As a child, Emanuel and his siblings took regular field trips to art museums and civil rights rallies. According to his mother, the children were expected to not only help prepare dinner, but be well-versed in the daily news as well. They were often quizzed in current events over family meals. The boys also took ballet lessons at their mother's urging. Rahm particularly excelled at dance and, while attending New Trier West High School, earned a scholarship to Joffrey Ballet, Chicago's Premiere Ballet Company.
Interest in Politics
Emanuel turned down the opportunity to instead attend Sarah Lawrence College in Bronxville, New York, a school with a solid dance program. In 1980, while still a student at Sarah Lawrence, he worked on the Chicago congressional campaign for David Robinson. "Someone would contribute $500. He'd call back and say, 'Thank you very much ... we need $1,000,'" former Democratic National Committee Chairman David Wilhelm once recalled of Emanuel. This reputation as a tenacious fundraiser would follow Emanuel throughout his career.
After Emanuel graduated with a bachelor's degree in 1981, he attended Northwestern University in Chicago. During his studies there, he also worked in local and national politics, including a stint working on Democrat Paul Simon's 1984 election campaign for U.S. Senate. In 1985, Emanuel received a master's degree in speech and communication from Northwestern. His first post-graduation job was with the consumer rights organization Illinois Public Action.
Democratic Party Prodigy
In 1988, Emanuel served as the national campaign director for the Democratic Congressional Campaign Committee, and in 1989 he became the senior advisor and chief fundraiser for Richard Daley's campaign for the Chicago mayorship. During this time, he raised an unprecedented $7 million for Daley.
Emanuel reportedly served briefly as a civilian volunteer in the Israel Defense Forces in 1991, during the first Gulf War. He was reportedly stationed in one of Israel's northern bases, where he rust-proofed brakes.
Emanuel's fundraising abilities helped win him a job as director of finance for Bill Clinton's presidential campaign in 1992. Following the campaign, Emanuel became a senior advisor in the Clinton White House, where he was responsible for organizing the meeting between Israeli Prime Minister Yitzhak Rabin and Palestinian leader Yasser Arafat in 1993. He was also a leading strategist in the unsuccessful push for universal healthcare in 1994.
Emanuel left the White House in 1998 to become the managing director of an investment banking firm, Dresdner Kleinwort Wasserstein, in Chicago. In 2000, President Clinton named Emanuel to the board of directors of the Federal Home Loan Mortgage Corporation, best known today as Freddie Mac. During this time, it is estimated that Emanuel made more than $18 million. Emanuel resigned from the board in 2001, during his successful run for a seat in the U.S. House of Representatives.
Obama's Chief of Staff
In January 2007, the new Democratic majority elected Emanuel to serve as chair of the Democratic Caucus—the fourth-highest ranking member of House Democratic leadership.
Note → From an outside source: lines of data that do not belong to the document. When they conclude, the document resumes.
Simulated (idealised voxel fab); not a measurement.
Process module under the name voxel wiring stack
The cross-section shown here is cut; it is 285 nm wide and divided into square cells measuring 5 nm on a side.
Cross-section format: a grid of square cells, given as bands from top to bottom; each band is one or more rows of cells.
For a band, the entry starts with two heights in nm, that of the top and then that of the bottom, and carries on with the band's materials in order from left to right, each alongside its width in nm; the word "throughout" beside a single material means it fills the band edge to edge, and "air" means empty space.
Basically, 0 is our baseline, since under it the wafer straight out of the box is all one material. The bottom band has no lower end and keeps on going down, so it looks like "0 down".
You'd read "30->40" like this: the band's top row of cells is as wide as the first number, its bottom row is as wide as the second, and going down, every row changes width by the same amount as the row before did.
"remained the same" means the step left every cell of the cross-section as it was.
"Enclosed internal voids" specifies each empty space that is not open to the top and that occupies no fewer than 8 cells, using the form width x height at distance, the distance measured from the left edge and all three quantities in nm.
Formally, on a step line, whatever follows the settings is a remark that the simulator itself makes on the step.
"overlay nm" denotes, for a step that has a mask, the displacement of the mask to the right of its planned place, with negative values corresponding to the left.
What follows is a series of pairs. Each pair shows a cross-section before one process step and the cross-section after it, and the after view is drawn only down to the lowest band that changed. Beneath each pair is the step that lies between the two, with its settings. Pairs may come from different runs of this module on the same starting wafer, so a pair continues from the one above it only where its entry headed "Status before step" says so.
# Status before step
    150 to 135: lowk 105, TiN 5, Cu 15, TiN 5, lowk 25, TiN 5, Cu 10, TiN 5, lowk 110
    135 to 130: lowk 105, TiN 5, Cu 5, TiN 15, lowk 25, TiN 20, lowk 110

On November 6, 2008, Emanuel accepted the position of White House chief of staff for newly elected President Barack Obama. While he was characterized by The New York Times as being "perhaps the most influential chief of staff of a generation," Emanuel quickly gained a reputation for his abusive, disparaging tirades, especially toward the Democratic Party. In one particular incident, Emanuel made an inflammatory remark about conservative Democrats who didn't support President Obama's new health-care initiative, and his comments were leaked to the press. He later publicly apologized for his insensitive language.
On September 30, 2010, Emanuel left his post as chief of staff to run for the Chicago mayorship. He was replaced in the interim by political consultant Peter Rouse. On February 22, 2011, Emanuel was elected mayor of Chicago.
Emanuel was the topic of several Chicago new reports in 2012, following claims by the Chicago Teachers Union that the mayor had been withholding resources from Chicago Public Schools. Emanuel also received flak for his decision to leave Chicago amidst plans of a Chicago-wide teachers' strike in order to speak at the Democratic National Convention.
On September 4, 2018, Emanuel announced that he will not run for re-election next year. “This has been the job of a lifetime, but it is not a job for a lifetime," he said.
Emanuel is married to Amy Rule, whom he met on a blind date. The couple has three children, a son, Zachariah, and daughters Ilana and Leah.